KCB Group has posted a sharp rise in first-quarter profits, cementing its position as one of East Africa’s most resilient banks despite mounting economic pressure across the region.
The banking giant announced a pre-tax profit of KSh24.4 billion for the quarter ending March 31, 2026 — a 15.3 per cent increase from the KSh21.2 billion recorded during the same period last year.
The strong performance came at a time when businesses and households across the region continue to grapple with high borrowing costs, weaker consumer spending and uncertainty linked to global conflicts.
KCB said total operating income rose by 8.5 per cent to KSh53.6 billion, largely driven by growth in interest-earning assets and expansion across regional markets. The Group’s balance sheet also crossed the KSh2.3 trillion mark after expanding by 10.8 per cent, supported by a surge in customer deposits.
Customer deposits jumped 16 per cent to KSh1.7 trillion, while the lender’s gross loan book expanded to KSh1.32 trillion from KSh1.21 trillion a year earlier.
The lender also reported improved asset quality, with its non-performing loan (NPL) ratio dropping significantly from 19.3 per cent to 16.6 per cent. The stock of bad loans fell to KSh217.8 billion from KSh233.3 billion, signaling aggressive recovery efforts by the bank amid a difficult credit environment.
KCB Group CEO Paul Russo said the lender’s performance reflected disciplined execution and heavy investment in digital banking despite persistent economic headwinds.

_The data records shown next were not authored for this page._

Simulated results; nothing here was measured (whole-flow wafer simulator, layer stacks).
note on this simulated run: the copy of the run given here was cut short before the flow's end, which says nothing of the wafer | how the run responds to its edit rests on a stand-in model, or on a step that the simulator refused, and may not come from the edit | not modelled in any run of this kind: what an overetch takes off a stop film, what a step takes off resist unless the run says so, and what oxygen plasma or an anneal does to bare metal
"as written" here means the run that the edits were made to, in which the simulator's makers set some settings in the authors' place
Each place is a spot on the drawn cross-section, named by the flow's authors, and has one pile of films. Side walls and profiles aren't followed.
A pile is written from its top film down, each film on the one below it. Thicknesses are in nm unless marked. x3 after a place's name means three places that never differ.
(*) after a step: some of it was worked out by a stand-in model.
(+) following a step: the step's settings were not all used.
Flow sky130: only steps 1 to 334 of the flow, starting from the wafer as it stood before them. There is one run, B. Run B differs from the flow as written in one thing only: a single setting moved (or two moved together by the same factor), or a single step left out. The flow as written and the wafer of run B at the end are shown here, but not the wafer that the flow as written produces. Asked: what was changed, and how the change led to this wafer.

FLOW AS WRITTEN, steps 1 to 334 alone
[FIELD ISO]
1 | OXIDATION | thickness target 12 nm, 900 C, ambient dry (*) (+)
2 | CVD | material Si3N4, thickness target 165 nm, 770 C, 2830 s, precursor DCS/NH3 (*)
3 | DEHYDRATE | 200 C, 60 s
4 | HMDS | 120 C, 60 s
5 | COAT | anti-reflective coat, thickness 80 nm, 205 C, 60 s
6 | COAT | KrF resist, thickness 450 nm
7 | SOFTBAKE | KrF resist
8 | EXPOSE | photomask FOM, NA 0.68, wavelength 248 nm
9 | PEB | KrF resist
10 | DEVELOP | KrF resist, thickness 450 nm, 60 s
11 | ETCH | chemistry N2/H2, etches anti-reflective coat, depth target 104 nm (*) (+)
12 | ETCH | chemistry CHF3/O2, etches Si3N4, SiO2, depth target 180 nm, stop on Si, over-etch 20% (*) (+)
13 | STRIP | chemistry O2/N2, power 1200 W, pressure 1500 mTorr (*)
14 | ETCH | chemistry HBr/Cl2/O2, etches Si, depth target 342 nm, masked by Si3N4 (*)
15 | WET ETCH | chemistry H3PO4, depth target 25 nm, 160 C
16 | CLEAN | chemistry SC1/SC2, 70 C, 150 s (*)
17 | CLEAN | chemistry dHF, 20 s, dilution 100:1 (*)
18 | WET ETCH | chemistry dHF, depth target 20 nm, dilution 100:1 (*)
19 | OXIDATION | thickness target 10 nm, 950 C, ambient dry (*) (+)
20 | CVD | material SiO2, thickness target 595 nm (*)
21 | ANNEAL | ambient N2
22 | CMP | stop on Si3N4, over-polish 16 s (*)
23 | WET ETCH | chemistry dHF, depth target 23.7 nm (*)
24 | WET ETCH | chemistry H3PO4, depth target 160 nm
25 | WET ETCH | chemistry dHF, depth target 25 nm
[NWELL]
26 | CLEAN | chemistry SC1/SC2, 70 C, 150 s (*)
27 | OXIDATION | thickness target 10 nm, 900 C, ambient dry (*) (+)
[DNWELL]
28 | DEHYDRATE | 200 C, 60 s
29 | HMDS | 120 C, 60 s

“Despite the challenging operating environment, we delivered solid growth driven by disciplined execution, continued investment in digital innovation, and our unwavering commitment to providing financing which catalyzes economic transformation across the region,” Russo said.
“We continued to optimize our regional footprint and scale to best serve our customers and create sustainable shareholder value.”
However, Russo warned that the ongoing conflict in the Middle East continued to pose risks to regional economies.
“While economic activity in East Africa remained resilient, we continued to see the impact of the Middle East conflict on economies, with a likely ripple effect of depressed credit demand, increased credit risk and lower remittance receipts, and on deposits,” he added.
KCB’s non-funded income — which includes fees, commissions and forex trading — grew by 8.3 per cent to KSh17 billion, boosted by increased digital loan uptake and foreign exchange transactions.
At the same time, operating costs rose 7.3 per cent to KSh24.3 billion due to higher staff costs, technology investments and expansion expenses.
The lender maintained strong capital buffers, with its core capital ratio standing at 18.2 per cent against the regulatory minimum of 10.5 per cent. Its liquidity ratio closed at 51.1 per cent.
KCB said subsidiaries outside Kenya continued playing a bigger role in earnings, contributing nearly 30 per cent of the Group’s profit before tax. Non-banking subsidiaries including KCB Bancassurance, KCB Investment Bank and KCB Asset Management also remained profitable.
Group Chairman Joseph Kinyua said the lender remained confident about navigating future economic shocks despite global uncertainty.
“The Group’s strong start to the year is a clear affirmation of the effectiveness of our long-term strategy, the resilience of our regional businesses, and the discipline with which we continue to execute our priorities,” Kinyua said.
“The Middle East conflict presents a significant counterforce to global growth through its impact on commodity markets, inflation expectations and financial conditions.”
Beyond banking, KCB continued expanding its footprint through high-profile partnerships and sponsorships during the quarter.
The bank partnered with UNHCR to support refugee financial inclusion programmes, secured KSh12.5 billion in green financing for MSMEs and farmers, and injected KSh227 million into the 2026 WRC Safari Rally sponsorship.
KCB also rolled out cheaper Pesalink charges, introducing a flat KSh20 fee while making transfers below KSh1,000 free as competition for digital payments intensifies among Kenyan banks and fintech firms.